But it's that 10% of info that turns out to be a real gem. EG. Had a specific question about the future roadmap for a Meraki product and got Cisco to admit that the current offering was "under-powered" and did, indeed suffer from the complaints we had about it. They said it was on the way out, and they recommended buying a different unit they sell until that update/refresh is made available. That might sound like a "small thing" - but it's the kind of information your salespeople won't usually tell you over the phone when you're ordering, and cemented our strategy to stop buying that one unit.

Also picked up a flier from a local firm specializing in recovering your whole network and server infrastructure in case you've been hacked. Do I think I'll ever need their services? I sure hope we don't! But that's something nice to file away, as a "just in case". You don't want to have to spend a lot of time finding suitable people to assist with a disaster like that AFTER the fact.

Comment Reminds me of the #linux IRC channels (Score 2) 477

As far back as the early 2000's or late 90's, I remember running into this same attitude all the time in the IRC channels for Linux.

They used to be one of the best places to get assistance, but also the best place to get verbal abuse from half the users in the channel in the process.

So yeah .... sure is irritating, but nothing new by a long shot.

Comment Re:I don't see the problem. (Score 1) 660

That's what I think, too.

The people trying to sell us on H1B's are always giving these examples of high-end, specialized career jobs where you really might have a tough time finding enough qualified people in America. But the H1B owners I actually witness doing jobs are taking up an awful lot of "rank and file I.T." positions doing basic coding, web design, computer or network support, or server support roles.

Furthermore, it doesn't really make sense that our colleges and universities are supposedly "good" at training foreigners for these jobs, yet somehow, they don't manage to be nearly as good at training Americans to do the same things? The implication seems to be that Americans aren't as smart or are too lazy to study any of these more advanced subjects, so we have to rely on Asians, Indians and others who decide to go to our schools, and hope to keep them here when they graduate. I don't buy into that claim.

Comment Top I.T. talent isn't always needed, either .... (Score 1) 435

One thing I'm coming to grips with, having worked in I.T. my whole working career (and in my mid 40's now), is that a lot of companies simply don't want to pay for "top I.T. talent" anymore. The whole reason they're entertaining the idea of hiring a permanent I.T. person in the first place is the idea it'll be more convenient and save some money over the outside consultants they have to schedule to come in and pay by the hour (or project).
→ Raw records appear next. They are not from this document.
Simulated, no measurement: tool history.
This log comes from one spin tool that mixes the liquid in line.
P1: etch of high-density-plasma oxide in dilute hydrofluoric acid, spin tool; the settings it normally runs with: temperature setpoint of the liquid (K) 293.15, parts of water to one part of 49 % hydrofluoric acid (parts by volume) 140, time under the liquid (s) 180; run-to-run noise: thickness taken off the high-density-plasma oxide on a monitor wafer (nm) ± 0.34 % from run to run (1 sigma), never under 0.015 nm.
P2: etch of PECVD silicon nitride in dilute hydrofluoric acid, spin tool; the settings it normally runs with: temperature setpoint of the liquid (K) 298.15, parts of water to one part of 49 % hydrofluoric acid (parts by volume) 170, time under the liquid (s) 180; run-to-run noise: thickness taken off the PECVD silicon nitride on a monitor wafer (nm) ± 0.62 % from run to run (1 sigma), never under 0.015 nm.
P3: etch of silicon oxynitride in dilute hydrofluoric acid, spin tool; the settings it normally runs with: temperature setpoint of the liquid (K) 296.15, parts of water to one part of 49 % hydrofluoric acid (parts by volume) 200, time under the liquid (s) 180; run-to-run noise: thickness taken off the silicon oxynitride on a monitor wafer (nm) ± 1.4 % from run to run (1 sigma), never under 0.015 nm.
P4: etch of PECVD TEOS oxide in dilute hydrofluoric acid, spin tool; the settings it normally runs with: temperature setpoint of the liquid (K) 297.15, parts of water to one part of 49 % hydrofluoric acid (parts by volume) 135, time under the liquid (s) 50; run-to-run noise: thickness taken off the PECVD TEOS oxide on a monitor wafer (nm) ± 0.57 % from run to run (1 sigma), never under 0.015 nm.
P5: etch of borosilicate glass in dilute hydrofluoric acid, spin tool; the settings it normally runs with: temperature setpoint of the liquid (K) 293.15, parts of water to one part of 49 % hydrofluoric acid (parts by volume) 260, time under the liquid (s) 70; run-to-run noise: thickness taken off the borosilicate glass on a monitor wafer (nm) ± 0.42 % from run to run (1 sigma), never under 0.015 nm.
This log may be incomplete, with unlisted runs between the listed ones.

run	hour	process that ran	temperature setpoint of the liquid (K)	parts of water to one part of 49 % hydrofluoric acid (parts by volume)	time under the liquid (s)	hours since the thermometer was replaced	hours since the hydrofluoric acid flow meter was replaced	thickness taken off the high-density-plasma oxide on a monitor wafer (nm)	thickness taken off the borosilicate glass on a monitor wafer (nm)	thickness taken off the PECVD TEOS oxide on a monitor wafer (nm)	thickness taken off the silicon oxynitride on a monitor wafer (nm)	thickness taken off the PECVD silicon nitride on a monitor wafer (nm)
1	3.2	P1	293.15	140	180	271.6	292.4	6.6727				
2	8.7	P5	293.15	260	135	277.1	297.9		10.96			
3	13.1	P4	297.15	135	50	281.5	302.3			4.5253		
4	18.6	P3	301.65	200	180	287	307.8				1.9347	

If you're really good and experienced, and believe your talents should be worth well into the 6 figure range? You might be absolutely right, but you're pricing yourself out of what many, many companies are actually budgeting for and interested in getting.

Competition is really heavy, these days, to just "cloud-ify" many of the things a business used to do internally. That means less need for on-site I.T. talent to care for those servers and applications. The need doesn't disappear to make sure the network is still working well, the company's Internet circuit(s) are up, and new hires receive training and the hardware they need to work. And there will always be the trouble tickets put in to get assistance when something's malfunctioning and they don't know if it's on "our end or the other end". But this is all stuff a person can do competently for them without being a "top tier" I.T. support engineer.

I might be biased due to my location (DC metro area, essentially).... but the #1 thing I've seen that justifies a bigger salary for I.T. around here is possessing an active "top secret clearance". A whole lot of govt. and military contractors need I.T. support for even mundane things, but need the person doing the work to be "top secret" cleared because of the information getting handled. That's a really costly and lengthy process to run someone through, so they'll gladly pay above market rate if you already have one. Also tends to mean ex-military get cherry-picked for great paying, easy to do work around here.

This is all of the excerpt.